Clink! Coles has launched a new flybuys promotion in the lead-up to Christmas.

Clink! Coles has launched a new flybuys promotion in the lead-up to Christmas. Photo: Coles

Coles has unveiled its Christmas flybuys promotion, but customers will need to spend big before they can make a festive toast with the German glassware the supermarket is dishing up.

From October 30, flybuys members can earn ‘glassware credits’ that go towards a pair of Spiegelau glasses.

Shoppers will receive one glassware credit when they scan their flybuys card and spend $20 or more in one transaction at a Coles, Liquorland, or First Choice.

Customers will need to accrue 25 glassware credits – equivalent to a minimum spend of $500 – before redeeming them for a box of two Spiegelau glasses.

A pack of four Spiegelau glasses typically retails for about $80.

This means that flybuys members will receive about $40 of product in exchange for a spend of $500 or more.

Big businesses bank on loyalty schemes

From flybuys to Qantas’ Frequent Flyers, loyalty programs are a money spinner – and valuable source of customer data – for some of Australia’s biggest businesses.

The average Australian belongs to four to six schemes, with the nation’s largest loyalty programs boasting several million members according to the consumer watchdog.

Big businesses often bank on rewards programs to bolster their profits, with the most successful schemes raking in a staggering $110 million – $370 million in earnings each year.

For most consumers, the value of loyalty programs is “questionable”, Deakin University retail and marketing lecturer Michael Callaghan said.

Customer loyalty schemes are “vitally important” for businesses ranging from supermarkets to airlines, because they can “then start building customer profiles”, Professor Callaghan said.

“The reality is as competition increases, more and more having access to data about who your customers are becomes a strategic tool.”

Consumer watchdog raises privacy, data concerns

The Australian Competition and Consumer Commission launched a review of loyalty schemes earlier this year, and last month released a draft report outlining “significant concerns” with how businesses are using the programs.

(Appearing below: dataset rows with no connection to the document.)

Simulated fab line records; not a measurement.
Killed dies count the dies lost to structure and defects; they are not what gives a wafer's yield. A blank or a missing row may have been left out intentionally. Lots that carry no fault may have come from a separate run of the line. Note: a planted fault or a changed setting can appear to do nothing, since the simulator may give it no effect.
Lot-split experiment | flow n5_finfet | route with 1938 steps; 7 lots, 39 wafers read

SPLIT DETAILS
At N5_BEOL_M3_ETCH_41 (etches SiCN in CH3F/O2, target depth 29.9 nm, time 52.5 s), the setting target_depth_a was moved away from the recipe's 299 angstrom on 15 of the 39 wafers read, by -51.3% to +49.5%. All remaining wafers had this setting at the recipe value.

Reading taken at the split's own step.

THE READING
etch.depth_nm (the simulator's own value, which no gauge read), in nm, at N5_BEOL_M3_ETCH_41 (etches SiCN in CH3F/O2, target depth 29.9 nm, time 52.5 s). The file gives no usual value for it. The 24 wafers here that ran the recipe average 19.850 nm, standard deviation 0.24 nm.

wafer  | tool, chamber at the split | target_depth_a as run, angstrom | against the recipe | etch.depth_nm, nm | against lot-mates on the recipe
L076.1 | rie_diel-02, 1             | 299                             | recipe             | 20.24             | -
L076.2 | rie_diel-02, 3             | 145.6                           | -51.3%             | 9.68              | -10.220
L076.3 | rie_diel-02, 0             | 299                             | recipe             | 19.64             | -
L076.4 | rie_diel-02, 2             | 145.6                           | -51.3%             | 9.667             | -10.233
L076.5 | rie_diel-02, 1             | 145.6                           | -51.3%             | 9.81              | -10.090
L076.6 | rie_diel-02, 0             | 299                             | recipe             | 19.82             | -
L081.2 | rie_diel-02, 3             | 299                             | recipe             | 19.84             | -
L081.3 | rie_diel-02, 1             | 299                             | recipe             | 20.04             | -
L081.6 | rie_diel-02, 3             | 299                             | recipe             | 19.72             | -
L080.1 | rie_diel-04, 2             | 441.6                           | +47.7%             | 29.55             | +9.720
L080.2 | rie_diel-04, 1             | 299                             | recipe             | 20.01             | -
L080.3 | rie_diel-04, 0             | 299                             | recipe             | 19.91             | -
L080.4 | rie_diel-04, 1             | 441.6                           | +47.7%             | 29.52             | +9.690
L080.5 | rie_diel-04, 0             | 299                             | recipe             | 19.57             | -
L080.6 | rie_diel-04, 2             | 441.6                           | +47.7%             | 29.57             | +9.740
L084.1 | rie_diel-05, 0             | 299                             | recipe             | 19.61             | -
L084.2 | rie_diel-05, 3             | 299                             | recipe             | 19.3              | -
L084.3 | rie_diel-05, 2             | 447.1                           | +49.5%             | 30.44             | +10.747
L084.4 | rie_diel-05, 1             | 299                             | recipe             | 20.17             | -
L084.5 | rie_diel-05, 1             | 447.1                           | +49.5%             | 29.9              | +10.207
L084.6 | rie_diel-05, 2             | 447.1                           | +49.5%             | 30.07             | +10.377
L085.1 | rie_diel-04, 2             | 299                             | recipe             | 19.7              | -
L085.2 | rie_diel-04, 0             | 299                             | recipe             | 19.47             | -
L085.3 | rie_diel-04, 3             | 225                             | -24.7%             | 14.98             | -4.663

Concerns ranged from a lack of transparency and communication about how the schemes work, the sharing of consumer data with “unknown third parties”, and whether consumers actually received the advertised benefits.

“The privacy policies of these schemes are frequently very vague and don’t tell consumers who their data is being shared with or how it is being used, shared or monetised,” commission chairmain Rod Sims said.

“The data that loyalty schemes collect can be used to profile consumers and produce insights about their purchasing behaviour.”

These insights about consumers may then be shared with, or sold to, third parties.”

Consumers may be “shocked” to learn that some schemes collect their data “even when they don’t scan their loyalty cards”, and that they combine it with data from other sources “that they might not even be aware”, Mr Sims said.

“Most people think they are being rewarded for their loyalty with discounts or points, but in reality some schemes are building up detailed profiles about consumers and selling those insights to other businesses,” he said.

“Selling insights and access to loyalty scheme members are becoming increasing sources of revenue.”